Francisco Cancino is happy. This was clear in his new show, which opened with a scarlet red blouse and pants set, followed by another look in Mexican pink, and a third in orange. The collection’s festive tone and joy were unmistakable.
“Plateros,” as he named the collection, is the third in a series of four dedicated to Mexico City—following “The First Mexicans,” and “Diego.” The Chiapas-born designer was inspired by the emblematic Maderos street, a “historic street, with all the cultural confluence of our Mexico: guerrillas, revolutions, good times, bad times, happy years, not-so happy years,” Cancino explained backstage. “It is a street that describes, in depth, Mexico City.”

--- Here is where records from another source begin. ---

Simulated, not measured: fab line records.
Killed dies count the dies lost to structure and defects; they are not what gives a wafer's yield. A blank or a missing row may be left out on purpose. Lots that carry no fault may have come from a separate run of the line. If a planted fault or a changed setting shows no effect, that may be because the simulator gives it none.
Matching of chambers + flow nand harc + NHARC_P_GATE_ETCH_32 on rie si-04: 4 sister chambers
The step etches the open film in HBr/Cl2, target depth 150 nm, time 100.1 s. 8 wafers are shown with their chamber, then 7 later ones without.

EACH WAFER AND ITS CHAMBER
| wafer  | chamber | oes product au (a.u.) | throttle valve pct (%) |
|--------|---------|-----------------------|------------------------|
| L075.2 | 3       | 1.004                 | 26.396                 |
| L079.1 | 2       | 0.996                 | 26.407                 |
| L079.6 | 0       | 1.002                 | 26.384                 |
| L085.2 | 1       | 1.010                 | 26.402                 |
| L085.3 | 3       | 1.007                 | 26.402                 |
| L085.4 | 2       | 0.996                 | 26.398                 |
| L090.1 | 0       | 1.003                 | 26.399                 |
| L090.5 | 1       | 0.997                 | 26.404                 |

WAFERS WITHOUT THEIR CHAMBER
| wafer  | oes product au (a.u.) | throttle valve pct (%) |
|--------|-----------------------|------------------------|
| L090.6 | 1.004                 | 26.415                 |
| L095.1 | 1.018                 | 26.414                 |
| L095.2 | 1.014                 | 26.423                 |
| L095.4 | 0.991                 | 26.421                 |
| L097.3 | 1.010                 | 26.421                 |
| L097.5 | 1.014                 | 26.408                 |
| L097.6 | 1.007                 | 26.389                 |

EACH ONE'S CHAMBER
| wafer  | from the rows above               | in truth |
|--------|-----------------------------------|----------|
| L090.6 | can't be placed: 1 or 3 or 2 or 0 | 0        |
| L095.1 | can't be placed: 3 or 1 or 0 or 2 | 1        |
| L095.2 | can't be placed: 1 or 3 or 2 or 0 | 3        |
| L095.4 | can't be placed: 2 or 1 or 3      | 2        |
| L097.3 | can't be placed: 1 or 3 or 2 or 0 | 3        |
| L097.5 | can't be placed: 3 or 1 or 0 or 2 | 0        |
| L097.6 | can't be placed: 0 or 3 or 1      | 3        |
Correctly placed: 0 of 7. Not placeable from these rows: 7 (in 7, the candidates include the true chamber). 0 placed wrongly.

This was a maximalist collection. The sum of references, layers, and textures gave life to pieces with plenty of movement, like tied skirts that danced with each step, “a rhetorical study of pattern making,” as the designer described them.
Cancino’s aesthetic is typically characterized by clean finishes and the simplification of traditional Mexican clothing. Of course, elements of his signature style were present, particularly in the vests that at first glance seemed to nod to Japanese design, but were a reference to the traditional clothing of his country. “The confluence of traditional patterns; the huipil, the quexquémitl, and all of that, is part of a hegemonic minimalism that emerged in various parts of the world,” he explained. “It is very similar to the Japanese, but to me, it comes from the Mexican. What happens is that there is a point in the primitive in which they [all] coincide.”
Passion was a word Cancino kept returning to. During a year that’s been widely regarded as difficult for many in the industry, his passion for the craft of making clothes remains very much alive; and the very act of presenting a new collection was a triumph. If there’s one force that continues to propel Latin American brands today, it is certainly this one.